## Using Spherical Coordinates

In this database, spherical coordinates are used to describe light/sensor directionality when collecting color reflectance spectra. This page provides a short refresher on how to utilize spherical coordinates.

Spherical coordinates have three parts: the radius, azimuthal angle, and polar angle, written as (ρ, θ, φ).

These parts are described in relation to three axes: the x-axis, y-axis, and z-axis. In the Figure 1 example we have oriented them so that the origin is in the center of the specimen; the x-axis lying on the specimen's line of bilateral symmetry, with the positive x-axis extending anteriorly from the origin; the positive y-axis extending right laterally from the origin; and the z-axis extends dorsally from the origin.

Figure 1. Imagining the specimen standing on a flat surface such as a table, the x-y plane would be parallel to the table top and the positive z-axis would be pointed straight up at the ceiling.

When imaging color patches, the origin point will be located at the color patch. The color patch axes must be parallel to the example axes from Figure 1.

Figure 2. The origin now lies on the blue color patch on the butterfly's wing.

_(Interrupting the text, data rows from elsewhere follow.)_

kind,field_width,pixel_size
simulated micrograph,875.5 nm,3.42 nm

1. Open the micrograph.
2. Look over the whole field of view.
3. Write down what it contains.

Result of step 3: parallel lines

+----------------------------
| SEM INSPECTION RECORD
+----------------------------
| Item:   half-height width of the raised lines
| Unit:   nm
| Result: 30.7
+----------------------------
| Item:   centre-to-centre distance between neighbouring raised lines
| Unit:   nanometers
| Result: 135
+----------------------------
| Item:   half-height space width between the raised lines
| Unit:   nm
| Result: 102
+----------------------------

The radius, azimuth angle, and polar angle describing the light/sensor directionality are relative to the origin point and axes of the color patch. Figure 3 shows how these would be found on the example butterfly from above.

The probe is elevated distance z from the xy plane parallel to the color spot, and along this xy plane is distance r from the color spot, i.e. the origin point.

Radius, ρ, is the distance from the light source/sensor to the color spot, and can otherwise be calculated as the square root of (z² + r²).

Azimuth angle, θ, is the angle between the positive x-axis and the line denoted by r.

Polar angle, φ, is the angle between the positive z-axis and the line from the light source/sensor to the origin.

Figure 3. The magnified view illustrates the arrangement of light sources and spectrometer sensor that would be found on a fiber optic reflection probe for spectrometers.

## Required Measurements

Database entries require two spectral measurements per color patch, at minimum: "straight on" (90°) and angled (45°).

The coordinates for the "straight on" view would be either (ρ, 0°, 0°) for a measurement of a color patch on the dorsal side of the specimen, or (ρ, 0°, 180°) for a measurement from the ventral side.

The coordinates for the angled view will vary based on the peak reflectance of the patch. Azimuth angle θ will be whichever of the following angles has greatest reflectance: 0°, 90°, 180°, or 270°. If all four angles have the same reflectance, use the data from the 0° orientation. Polar angle φ will be 45° for a measurement of a color patch on the dorsal side of the specimen or 135° for a measurement from the ventral side.

Spectral data should be accompanied by light photographs of the color patch in the same orientation as the spectral measurement. The radius ρ for light photographs does not need to be an exact measurement and an approximation will suffice.